The Power and Responsibility of your API

While the internet lights up with terrifying costume ideas every October, what we find truly scary are the security breaches that have hit major companies in recent months. Luckily, we have National Cybersecurity Awareness month to provide focus and resources toward a safe and secure internet. To celebrate and observe the month, our diverse team of security thought leaders will present ideas, opinions and best practices around security.

Week three brings you resident API Problem Solver Keith Casey who, through a series of blogs and resources, will take you through a natural history of the API: where it came from, where it’s been and where it (should) go.

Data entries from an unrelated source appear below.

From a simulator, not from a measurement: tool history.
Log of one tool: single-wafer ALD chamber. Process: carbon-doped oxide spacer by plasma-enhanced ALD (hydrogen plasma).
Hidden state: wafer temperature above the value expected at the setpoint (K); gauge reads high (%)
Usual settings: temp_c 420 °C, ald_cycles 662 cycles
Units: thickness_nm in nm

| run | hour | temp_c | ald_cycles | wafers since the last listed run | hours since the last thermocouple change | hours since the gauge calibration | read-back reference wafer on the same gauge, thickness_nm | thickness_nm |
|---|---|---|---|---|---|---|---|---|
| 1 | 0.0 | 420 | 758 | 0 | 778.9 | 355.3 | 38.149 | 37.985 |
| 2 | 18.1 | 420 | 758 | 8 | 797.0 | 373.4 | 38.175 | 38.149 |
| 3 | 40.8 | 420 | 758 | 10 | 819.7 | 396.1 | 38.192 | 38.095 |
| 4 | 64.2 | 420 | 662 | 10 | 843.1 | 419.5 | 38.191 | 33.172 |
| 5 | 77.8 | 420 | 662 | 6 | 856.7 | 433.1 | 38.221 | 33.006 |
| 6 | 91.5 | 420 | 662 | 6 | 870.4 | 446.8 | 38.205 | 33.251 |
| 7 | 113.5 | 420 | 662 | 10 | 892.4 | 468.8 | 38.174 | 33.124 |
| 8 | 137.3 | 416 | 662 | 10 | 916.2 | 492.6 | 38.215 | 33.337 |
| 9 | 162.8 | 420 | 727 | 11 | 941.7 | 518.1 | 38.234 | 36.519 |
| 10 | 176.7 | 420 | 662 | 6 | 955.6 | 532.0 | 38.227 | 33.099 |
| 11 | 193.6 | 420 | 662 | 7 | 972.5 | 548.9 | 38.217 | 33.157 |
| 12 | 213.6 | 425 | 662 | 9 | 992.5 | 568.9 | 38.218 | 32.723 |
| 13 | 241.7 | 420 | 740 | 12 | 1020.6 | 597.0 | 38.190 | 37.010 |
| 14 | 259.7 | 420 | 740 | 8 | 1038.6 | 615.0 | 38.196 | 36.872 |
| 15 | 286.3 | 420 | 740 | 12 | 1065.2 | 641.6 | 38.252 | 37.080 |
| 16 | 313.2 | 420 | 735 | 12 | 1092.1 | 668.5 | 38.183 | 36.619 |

My everyday career goal is to get good technology into the hands of good people to do great things; APIs are a perfect mechanism to do that, making it easier and faster to build powerful applications that meet customers when and where they need it. But with great power comes great responsibility and unfortunately, our security mindset and practices around APIs haven’t adapted to these new approaches. The result has been massive breaches of personal financial data, company trade secrets, and probably more we have yet to imagine.

I’ve spent the last few years or so thinking about this and approaching it from a variety of angles in my day job, side projects, and at conferences all over. The following lines–spanning the Okta blogs, my personal site, and a few slide decks–capture these ideas. This collection will step you through my thoughts on the API journey, and where we should go from here.

A short history of the API

As we design and build APIs, it all begins from developer experience and documentation. I firmly believe that if we write documentation, build SDKs, and design examples demonstrating good practices from the beginning, it sets the tone for everything else. Check out my personal site to read the case for developer experience and my mindset on how to document APIs The Right Way.

In May, I shifted into how APIs became important in the first place and how they grow throughout an organization. While we understand this from a development perspective, in Security and the API Journey I try to approach it from the organization’s point of view.

Where we are

At present, making API security better has to be a two-prong approach.

First, we have to acknowledge that we’re under attack. In (Mis)Using APIs for Fun & Profit, I take a darker look at what malicious users are already accomplishing with our APIs and a few approaches to clean it up. If you want the read about the same fixes and still sleep at night, API Security in the Wild is a more hopeful explanation.

Taking this idea further, most of our biggest security problems begin at the beginning with poor designs and incomplete or flawed implementations. The best approach here is to understand our tools. In Understanding OAuth 2.0 and OpenID Connect and in my Many Layers of OAuth presentation, I cover what OAuth is, what it isn’t, and where it shines. But when in doubt, the book OAuth 2.0 Simplified is my go to reference for everything OAuth 2.

My colleague Tom Smith took this a step further and integrated it into an API gateway in Secure Your API with OAuth, Mulesoft, and Okta in 20 Minutes. This was so useful that Apigee, Kong, and other gateways are next on our list. Stay tuned there.

Another helpful spot from the Okta Developer blog is A Guide to Building and Securing APIs, a detailed teardown of security throughout the API stack written by the combined efforts of our Developer Relations team. With a variety of perspectives and backgrounds, it’s a great read but will make you ask more questions than it can answer.

Where we should go

So, given these realities, where should we be going? Anyone building or managing an API should be digging deep on proper usage based on the OAuth 2.0 specifications, relevant design decisions, and security best practices, but that is a ton of work and easy to make mistakes. On the Okta side of things, I’ve worked with a number of sales engineers, customers, partners, opinionated smart people, and others distilling our lessons learned into our guide Recommended Practices for API Access Management. While it is based on our API Access Management product, the vast majority of it is applicable to anyone using OAuth 2.0 in their API. Even if you’re not using us, consider the points carefully.